They are 555 in all, with each of them having five persons as external members of the councils, including their chairmen. Since the release of the lists, reactions have been trailing the action from the stakeholders.
ASUP, while explaining reasons for its displeasure and disappointment with the current list, said it based its position on the personalities of the appointees, saying they are not a true reflection of the caliber of personnel the polytechnic education in the country really needed.
The group said that it had been demanding for years that only persons who have requisite knowledge of the working system of the polytechnic subsector should be appointed as governing council members for polytechnics.

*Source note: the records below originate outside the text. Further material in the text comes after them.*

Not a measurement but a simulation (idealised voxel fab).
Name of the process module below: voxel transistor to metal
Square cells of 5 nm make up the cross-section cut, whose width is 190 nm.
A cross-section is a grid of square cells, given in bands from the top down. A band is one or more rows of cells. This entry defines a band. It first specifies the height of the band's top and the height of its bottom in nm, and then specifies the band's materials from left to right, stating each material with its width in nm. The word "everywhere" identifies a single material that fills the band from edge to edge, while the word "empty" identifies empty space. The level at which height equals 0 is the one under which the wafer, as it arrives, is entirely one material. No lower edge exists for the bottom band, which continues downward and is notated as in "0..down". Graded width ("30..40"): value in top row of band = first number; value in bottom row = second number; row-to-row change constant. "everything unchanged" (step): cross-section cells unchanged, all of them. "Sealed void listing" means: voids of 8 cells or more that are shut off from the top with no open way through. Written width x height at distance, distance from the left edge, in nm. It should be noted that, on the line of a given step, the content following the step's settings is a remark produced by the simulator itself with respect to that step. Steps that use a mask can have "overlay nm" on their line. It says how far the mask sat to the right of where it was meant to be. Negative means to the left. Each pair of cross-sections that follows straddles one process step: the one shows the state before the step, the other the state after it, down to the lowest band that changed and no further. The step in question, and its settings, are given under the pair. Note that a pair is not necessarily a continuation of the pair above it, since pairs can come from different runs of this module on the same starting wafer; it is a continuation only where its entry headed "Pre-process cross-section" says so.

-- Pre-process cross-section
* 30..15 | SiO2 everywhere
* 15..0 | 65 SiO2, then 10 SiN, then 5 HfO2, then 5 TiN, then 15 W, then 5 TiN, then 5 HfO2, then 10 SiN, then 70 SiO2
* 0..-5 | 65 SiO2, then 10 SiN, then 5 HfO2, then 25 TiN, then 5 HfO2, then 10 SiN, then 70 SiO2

According to the group, such persons could be former Rectors and other Principal Officers from the sector, former chief executives and staff of the polytechnic regulatory body, retired and serving Chief Lecturers, and other staff from the subsector, noting that such types of people abound in the country.
ASUP pointed out that the composition of the new councils falls significantly short of those appointed, saying that such action is not only a great disservice to polytechnic education but also totally different from what happened regarding universities and CoEs.
It said, “We are witnesses to the fact that former Executive Secretaries of regulatory bodies, former principal officers, and retired and serving staff and so forth were appointed in the other subsectors; but none was curiously found appointable for the polytechnics.
“We also have the retinue of former Rectors, Chief Lecturers, and other Principal Officers in Nigeria’s Polytechnic System, yet none was found worthy to be appointed.
So, our union views this unwholesome trend as an extension of the age-long discrimination against polytechnics in the country and an attempt to push the sector into deeper crisis.”
The union, therefore, argued that the list for polytechnics as released cannot improve the lot of the polytechnics but rather turn them into playgrounds for businessmen.
“So, our union hereby demands that the list for the polytechnics be reviewed before the inauguration to include the class of persons with requisite knowledge of the workings of Polytechnics.
This, according to the union, will save the sector from the crisis associated with poor governance, which is likely to prevail if the list is not reviewed accordingly.